What parents need to know
Parents Need to Know
Parents need to know that SkySafari is a powerful mobile planetarium that uses GPS location to view the night sky. The app comes in three versions for Android: SkySafari ($2.99), SkySafari Plus ($14.99), and SkySafari Pro ($39.99); and six versions for iOS: SkySafari 3 ($2.99), SkySafari 3 Plus ($14.99), SkySafari 3 Pro ($39.99), SkySafari 4 ($.99) SkySafari 4 Plus ($7.99), and SkySafari 4 Pro ($19.99). The Plus and Pro versions add larger databases with more stars, telescope control, views from the solar system, and more features. The databases, even on the entry-level versions, are large, requiring up to 940 MB of free space depending on the platform.
What kids can learn
- using and applying technology
Engagement, Approach, Support
The beautiful images draw stargazers in. Kids control most of their own experience with the app, adding to the engagement factor.
Kids are in the driver's seat for what they learn and how they discover it; motivated students will feel empowered to explore to their hearts' content. Info about our solar system and beyond is relevant and deep.
Controls require some maturity to master, but the help information offers a quality explanation of terms and features.
What's it about?
SKYSAFARI is a point-and-identify sky map that includes the major planets and moons; tens of thousands of stars; 220 of the best-known star clusters; and nebulae, galaxies, asteroids, comets, and more. Kids need to enable the compass on their device (which is on the bottom of the screen when the app is open) and point the device at the sky. They can also view the night sky for any time up to one hundred years in the past or future. Using the search function, kids can find specific objects in the night sky, guided by arrows showing them where to point the device.
Is it any good?
SkySafari makes it possible to view space from a small device kids can hold in their hands. The images come from NASA space missions, the Hubble Space Telescope, and astro-photographers -- and are beautiful. In addition to viewing the night sky -- past, present, and future -- kids can read details about each planet, galaxy, star, and object. A neat feature in the search function is "Tonight's Best," which lists the objects in the night sky that are best for viewing that evening.

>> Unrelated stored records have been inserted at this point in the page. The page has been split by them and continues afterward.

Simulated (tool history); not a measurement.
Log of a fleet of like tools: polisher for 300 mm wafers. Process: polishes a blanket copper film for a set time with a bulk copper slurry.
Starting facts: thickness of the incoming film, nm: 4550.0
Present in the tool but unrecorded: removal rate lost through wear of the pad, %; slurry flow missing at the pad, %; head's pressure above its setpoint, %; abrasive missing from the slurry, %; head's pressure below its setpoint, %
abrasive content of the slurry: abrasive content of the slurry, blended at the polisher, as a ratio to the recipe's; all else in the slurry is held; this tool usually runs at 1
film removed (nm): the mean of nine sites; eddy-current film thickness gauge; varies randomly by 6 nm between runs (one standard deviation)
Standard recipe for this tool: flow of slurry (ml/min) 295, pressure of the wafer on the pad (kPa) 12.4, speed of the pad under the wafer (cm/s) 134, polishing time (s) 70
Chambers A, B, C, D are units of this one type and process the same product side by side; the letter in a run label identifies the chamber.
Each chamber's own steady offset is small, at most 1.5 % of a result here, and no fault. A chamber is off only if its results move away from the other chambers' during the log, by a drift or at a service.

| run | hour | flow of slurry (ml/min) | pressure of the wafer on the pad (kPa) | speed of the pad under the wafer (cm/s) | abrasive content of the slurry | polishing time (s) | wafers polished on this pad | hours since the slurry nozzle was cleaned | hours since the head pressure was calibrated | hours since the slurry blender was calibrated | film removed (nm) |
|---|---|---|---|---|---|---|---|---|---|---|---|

SkySafari works wonderfully alongside a telescope, so kids familiar with viewing the night sky through a telescope will adapt easily to using SkySafari to its fullest capabilities. Kids who are interested in identifying constellations and stars can do that, but Mobile Observatory is easier to navigate.
Families can talk about...
Explore the universe together, making a plan of which sky objects you'll look for.
View the list of local astronomy events and attend one together.